[ExI] Von Neumann Probes

[Ben Zaiboc]

On 25/01/2026 00:44, spike wrote:
> Ben it wouldn't need to be a speck of dust, which is quite unlikely to
> encounter in interstellar space.  But I agree with your concept for a
> different reason: the probe going at .01c would erode from encountering
> hydrogen.  It is easy enough to estimate if we want to go with Wiki's
> estimate of a trillion molecules per cubic meter, then recognize at .01c,
> you pass thru about 3 million cubic meters per second.
>
> If the frontal area of the probe is one square millimeter, it is hitting
> about 3 trillion molecules per second, and some ions, which is significant:
> accelerating the ion from the collision creates radiation.  But before we
> bother pondering radiation, estimate the drag from the 3 trillion molecules
> per second hitting the probe at .01c.
>
> spike
>
>
>
>
> OK I did some BOTECs and I estimate the cubic millimeter probe, if we assume
> a mass of about a milligram and initial velocity of .01c will decelerate
> from hitting interstellar hydrogen at about 6 m/sec^2.
>
> It is a very unsophisticated calculation however.  If anyone would try to
> check my work, I will cheerfully accept any answer within an order of
> magnitude.  
>
> Ben your point is carried however: anything that small will need to consider
> deal with the drag from the diffuse interstellar medium, as well as the
> erosion.

Don't ask me. One measly order of magnitude? Pah, my mistakes are usually much, much bigger. See below.

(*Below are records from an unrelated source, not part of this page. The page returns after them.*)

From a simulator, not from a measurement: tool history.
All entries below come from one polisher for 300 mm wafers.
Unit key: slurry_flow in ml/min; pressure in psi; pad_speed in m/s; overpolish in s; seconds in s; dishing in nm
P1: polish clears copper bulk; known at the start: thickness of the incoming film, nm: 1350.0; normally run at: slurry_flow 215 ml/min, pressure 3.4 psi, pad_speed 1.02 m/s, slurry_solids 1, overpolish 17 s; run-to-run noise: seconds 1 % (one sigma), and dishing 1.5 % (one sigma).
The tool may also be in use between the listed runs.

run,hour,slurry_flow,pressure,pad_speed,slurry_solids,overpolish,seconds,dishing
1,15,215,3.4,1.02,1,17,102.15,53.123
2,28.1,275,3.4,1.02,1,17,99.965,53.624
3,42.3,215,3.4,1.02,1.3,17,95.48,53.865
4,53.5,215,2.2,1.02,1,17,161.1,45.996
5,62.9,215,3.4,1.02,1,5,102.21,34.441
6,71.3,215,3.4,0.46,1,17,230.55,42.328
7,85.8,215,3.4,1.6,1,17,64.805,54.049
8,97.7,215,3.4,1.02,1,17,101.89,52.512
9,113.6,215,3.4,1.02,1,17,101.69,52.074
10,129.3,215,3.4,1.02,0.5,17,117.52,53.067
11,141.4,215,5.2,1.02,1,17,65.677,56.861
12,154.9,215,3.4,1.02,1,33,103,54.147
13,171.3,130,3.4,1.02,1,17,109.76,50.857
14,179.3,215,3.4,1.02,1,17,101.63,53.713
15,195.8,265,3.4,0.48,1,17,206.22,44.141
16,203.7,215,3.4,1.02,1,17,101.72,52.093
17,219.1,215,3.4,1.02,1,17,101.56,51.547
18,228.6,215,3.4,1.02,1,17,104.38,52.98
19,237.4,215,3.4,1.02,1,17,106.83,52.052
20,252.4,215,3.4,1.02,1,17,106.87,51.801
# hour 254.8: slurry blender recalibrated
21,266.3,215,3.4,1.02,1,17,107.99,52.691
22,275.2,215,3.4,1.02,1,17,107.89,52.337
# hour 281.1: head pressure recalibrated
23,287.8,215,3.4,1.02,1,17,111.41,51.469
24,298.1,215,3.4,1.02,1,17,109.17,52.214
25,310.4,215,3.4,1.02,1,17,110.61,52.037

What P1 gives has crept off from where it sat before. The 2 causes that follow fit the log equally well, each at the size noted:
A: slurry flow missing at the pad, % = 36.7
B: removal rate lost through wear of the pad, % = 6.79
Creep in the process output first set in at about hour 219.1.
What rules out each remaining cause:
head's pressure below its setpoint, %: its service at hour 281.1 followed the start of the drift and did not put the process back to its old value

Ok, so we're probably talking about probes in the region of 100s of grams. Maybe pebble-sized. They should be able to withstand a few centuries or millennia of abrasion from interstellar stuff (wild guess).

So how much energy would it take to accelerate, say, a 200g object to our arbitrary speed of 0.01c?

Duck.ai is telling me:

"To calculate the energy required to accelerate an object, you can use the formula for kinetic energy: KE=1/2​mv^2. For a mass of 200 grams (0.2 kg) and a speed of 0.01c (where c is the speed of light, approximately 3×10^8 m/s), the energy needed would be about 0.0001 joules."

That seems very small to me. Is it right? (I have no mathematical intuition at all, so it could be spot-on or wildly inaccurate, I'd have no idea)

If it is right, why aren't we building small robot probes right now, and flinging them out at respectable fractions of c?

I'm very suspicious. 200g of baked beans contains 683kJ of chemical energy, according to the label. That's barely enough to keep me alive for 2 hours. Yet it could accelerate a mass of 200g to relativistic speeds?

When I do that calculation, I get 900 billion joules, so somebody's getting it badly wrong.

KE = 0.5 * 0.2 * 3,000,000^2
= about 1.3 billion small tins of beans
(as opposed to about one-thousandth of a bean)

Help me, somebody who has a clue.

Oh, hang on, I asked for more details, now it gives me (after a bunch of incomprehensible maths) 3.6 x 10^21 Joules!

So around 10 orders of magnitude bigger than my answer.

I'm fairly confident now, that to accelerate a 200g probe to 0.01c would take somewhere between 0.0001 and 3,600,000,000,000,000,000,000 Joules. Sorted :/

-- 
Ben